So I was wondering where to start and the only place I could think of was the ramblings that are milling around in my mind at the moment.
I'm not sure where all the threads began, or where they are heading but I am just consumed with an overall sense of unease; not a bad thing I think, as it challenges and stretches me.
I've been reading a biography of Henry VIII's children, which atm is focussing on Mary I - an interesting character. In fact they all were; Mary, Elizabeth and Edward all seem to have been incrediably pious, in their individual ways, and also hopelessly misguided. Mary was an incrediably pious Catholic, who though influenced by a traumatic childhood (as all three were), displays an incrediable devotion to her faith. Edward, as he grew up embraced Protestantism (in contrast to Mary's Roman Catholicism); but what had begun only a few years previously as a movement of mercy and grace in his eyes became harsh and unforgiving, leading him to persecute his sister Mary and to attempt to force his beliefs onto hers.
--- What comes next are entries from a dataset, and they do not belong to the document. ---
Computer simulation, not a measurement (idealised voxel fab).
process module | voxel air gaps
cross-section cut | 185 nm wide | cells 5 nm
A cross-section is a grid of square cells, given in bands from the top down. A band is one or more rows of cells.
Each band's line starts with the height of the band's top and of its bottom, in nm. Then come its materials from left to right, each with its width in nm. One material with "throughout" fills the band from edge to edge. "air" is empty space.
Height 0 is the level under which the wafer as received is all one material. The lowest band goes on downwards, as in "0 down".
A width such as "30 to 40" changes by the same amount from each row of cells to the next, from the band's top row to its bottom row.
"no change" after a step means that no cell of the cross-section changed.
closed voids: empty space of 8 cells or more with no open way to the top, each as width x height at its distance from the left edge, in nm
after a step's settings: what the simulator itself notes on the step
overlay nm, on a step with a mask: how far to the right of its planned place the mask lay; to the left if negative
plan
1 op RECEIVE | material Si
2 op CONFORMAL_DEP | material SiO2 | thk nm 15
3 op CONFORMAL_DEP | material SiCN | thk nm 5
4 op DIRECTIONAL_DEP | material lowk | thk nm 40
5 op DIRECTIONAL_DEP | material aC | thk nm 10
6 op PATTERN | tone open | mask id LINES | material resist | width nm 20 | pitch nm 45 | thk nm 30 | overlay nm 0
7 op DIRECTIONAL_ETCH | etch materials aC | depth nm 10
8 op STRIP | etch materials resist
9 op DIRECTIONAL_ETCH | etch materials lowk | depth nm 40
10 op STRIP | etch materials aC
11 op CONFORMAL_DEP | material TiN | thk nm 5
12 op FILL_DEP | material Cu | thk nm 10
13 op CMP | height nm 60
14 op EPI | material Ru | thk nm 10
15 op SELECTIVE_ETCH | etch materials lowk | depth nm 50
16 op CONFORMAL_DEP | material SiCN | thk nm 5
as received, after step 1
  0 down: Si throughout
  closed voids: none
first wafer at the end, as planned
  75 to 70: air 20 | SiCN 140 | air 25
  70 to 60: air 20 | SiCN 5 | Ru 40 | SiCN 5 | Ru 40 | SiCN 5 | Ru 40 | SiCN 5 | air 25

Without even touching on Mary and Elizabeth's relationship this provokes so many thoughts and questions. Mary's devotion to the Roman church was due in great part to her mother and father's disasterous relationship, so how much of it was genuine? In fact it is a question to be asked of all three monarchs, did any of them have a real relationship with Jesus? This is not meant to be a critique of them, as I will not know (til I've left this world at least), but how much of their actions were cultural and how much were actually a fundamental part of any faith (theirs and ours). Mary was prepared to be martyred for her faith, yet she martyred many who saw the Bible differently. Was it simply a 16th century inability to see the world from other's points of view, or does serious deep faith always produce these kinds of reaction? (Which many proponents of faith would argue is an impossibility, as deep faith apparently produces tolerance in many cases.) Or is it more simply a lack of faith? This last answer I am loath to accept, for i can not believe the Mary who spent hours in prayer every day was not in some way touched by God. Yet, at the height of her persecution of the protestants in this country, in the years when the most people were burned at the stake, it was in those years that she seemed the most devout.
I'm just not ready to accept it as a cultural thing for the 16th century, maybe that's my modern (or postmodern) incapacity to see this world that we are so far removed from so perhaps its a lack or gap in my understanding of God - maybe with their eyes and their culture and background these former leaders of our nation saw a different side of God. Yes their view had its (to us, with our amazing hindsight) distortions but it may also have an element that I or we lack in our experience of faith. Perhaps the willingness to die for ones faith, is linked with a willingness to kill for it. (or at least emotions and a lifestyle so deeply entrenched in it that, when misguided, that is its' fruit).